Postby Cordelia » Sat Dec 10, 2016 3:19 pm

South Sudan News 1 December 2016

UN: 'Ethnic cleansing under way' in South Sudan

Fighting between government and rebels has seen deliberate starvation, gang rape, and the burning of villages.


"A UN commission on human rights in South Sudan has said a steady process of ethnic cleansing is underway in the country, involving massacres, starvation, gang rape and the destruction of villages.

On Wednesday, three commission members who had travelled around South Sudan for 10 days said they observed deepening divisions in a country with 64 ethnic groups.

"There is already a steady process of ethnic cleansing underway in several areas of South Sudan using starvation, gang rape and the burning of villages," commission chairwoman Yasmin Sooka told a news conference.

"The stage is being set for a repeat of what happened in Rwanda and the international community is under an obligation to prevent it."

The alleged ethnic cleansing comes after almost three years of fighting between government forces, rebel troops and allied militias. A political split between President Salva Kiir and his former deputy Riek Machar escalated into a military conflict in December 2013.

The conflict - which has killed tens of thousands, caused widespread hunger and forced three million people from their homes - has pitted Kiir's Dinka ethnic group against Machar's Nuer ethnic group and other groups suspected of supporting the rebels.

"You have so many different groups of armed actors, including the military who are talking about dealing with a rebellion and putting it down," Sooka told Al Jazeera in a separate interview.

"You have ethnic tensions because people have been displaced from their land based on ethnicity. Everybody believes that a military conflict is almost inevitable in different parts of the country."

Adama Dieng, UN special adviser on the prevention of genocide, has called on the Security Council to impose an arms embargo to prevent the ethnic violence from escalating into full-on genocide.

In the Equatorias region, the commission "heard numerous accounts of corpses being found along the main roads," the UN's Godfrey Musila said.

The ethnic attacks have spread even to the southern Equatoria region, which had not experienced much violence until now, he said.

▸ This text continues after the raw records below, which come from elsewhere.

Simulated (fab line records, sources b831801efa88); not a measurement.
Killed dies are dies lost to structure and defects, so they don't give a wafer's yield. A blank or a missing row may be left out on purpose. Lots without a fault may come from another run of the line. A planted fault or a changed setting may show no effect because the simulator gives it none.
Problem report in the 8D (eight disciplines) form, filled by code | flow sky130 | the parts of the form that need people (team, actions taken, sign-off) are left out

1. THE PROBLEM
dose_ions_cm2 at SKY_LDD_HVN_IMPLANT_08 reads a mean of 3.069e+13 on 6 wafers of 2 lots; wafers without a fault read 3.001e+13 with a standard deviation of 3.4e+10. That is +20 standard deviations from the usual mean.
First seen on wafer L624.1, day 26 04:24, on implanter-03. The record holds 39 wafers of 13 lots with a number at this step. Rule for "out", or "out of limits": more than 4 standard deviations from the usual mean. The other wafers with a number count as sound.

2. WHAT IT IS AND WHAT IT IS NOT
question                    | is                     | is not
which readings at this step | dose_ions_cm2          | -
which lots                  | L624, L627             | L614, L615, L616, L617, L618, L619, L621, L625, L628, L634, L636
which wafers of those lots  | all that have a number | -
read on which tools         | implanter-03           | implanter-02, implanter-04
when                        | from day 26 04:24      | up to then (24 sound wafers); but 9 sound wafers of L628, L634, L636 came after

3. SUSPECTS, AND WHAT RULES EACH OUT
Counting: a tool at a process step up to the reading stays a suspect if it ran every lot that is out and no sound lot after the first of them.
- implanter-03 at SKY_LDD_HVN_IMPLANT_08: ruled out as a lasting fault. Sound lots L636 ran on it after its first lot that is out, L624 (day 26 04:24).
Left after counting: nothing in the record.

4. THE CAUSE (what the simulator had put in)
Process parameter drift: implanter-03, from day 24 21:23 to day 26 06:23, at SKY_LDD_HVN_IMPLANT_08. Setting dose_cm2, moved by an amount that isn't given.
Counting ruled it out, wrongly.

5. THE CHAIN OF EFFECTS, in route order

"The commissioner said that armed conflict could be averted if targeted sanctions, arms embargo and a hybrid court is set up to hold those accountable for crimes committed," Al Jazeera’s Hiba Morgan said, reporting from Juba.

"The UN Security Council is expected to vote on targeted sanctions and an arms embargo this week, but the hybrid court … seems far from becoming a reality."

Separately, the UN humanitarian coordinator for South Sudan said he was "deeply concerned" about bureaucratic impediments and access constraints to humanitarian agencies trying to help people in need.

The statement said 91 such incidents had been recorded in November alone.

"Humanitarian organisations in South Sudan are striving every day to save lives and alleviate suffering across this country," humanitarian coordinator Eugene Owusu said. "Yet, they continue to face obstacles and challenges which hamper their efforts."

'Potential for genocide'


The United States on Wednesday also warned of escalating violence.

"We have credible information that the South Sudanese government is currently targeting civilians in Central Equatoria and preparing for large-scale attacks in the coming days or weeks," Keith Harper, the US representative at the UN Human Rights Council, said in Geneva.

"In the last two weeks, the government has mobilised at least 4,000 militia from other areas of South Sudan and is staging these fighters in Equatoria to begin conducting attacks," Harper said.

Earlier this month the UN's Special Adviser on the Prevention of Genocide, Adama Dieng, told the Security Council there was a risk of "outright ethnic war" and the "potential for genocide".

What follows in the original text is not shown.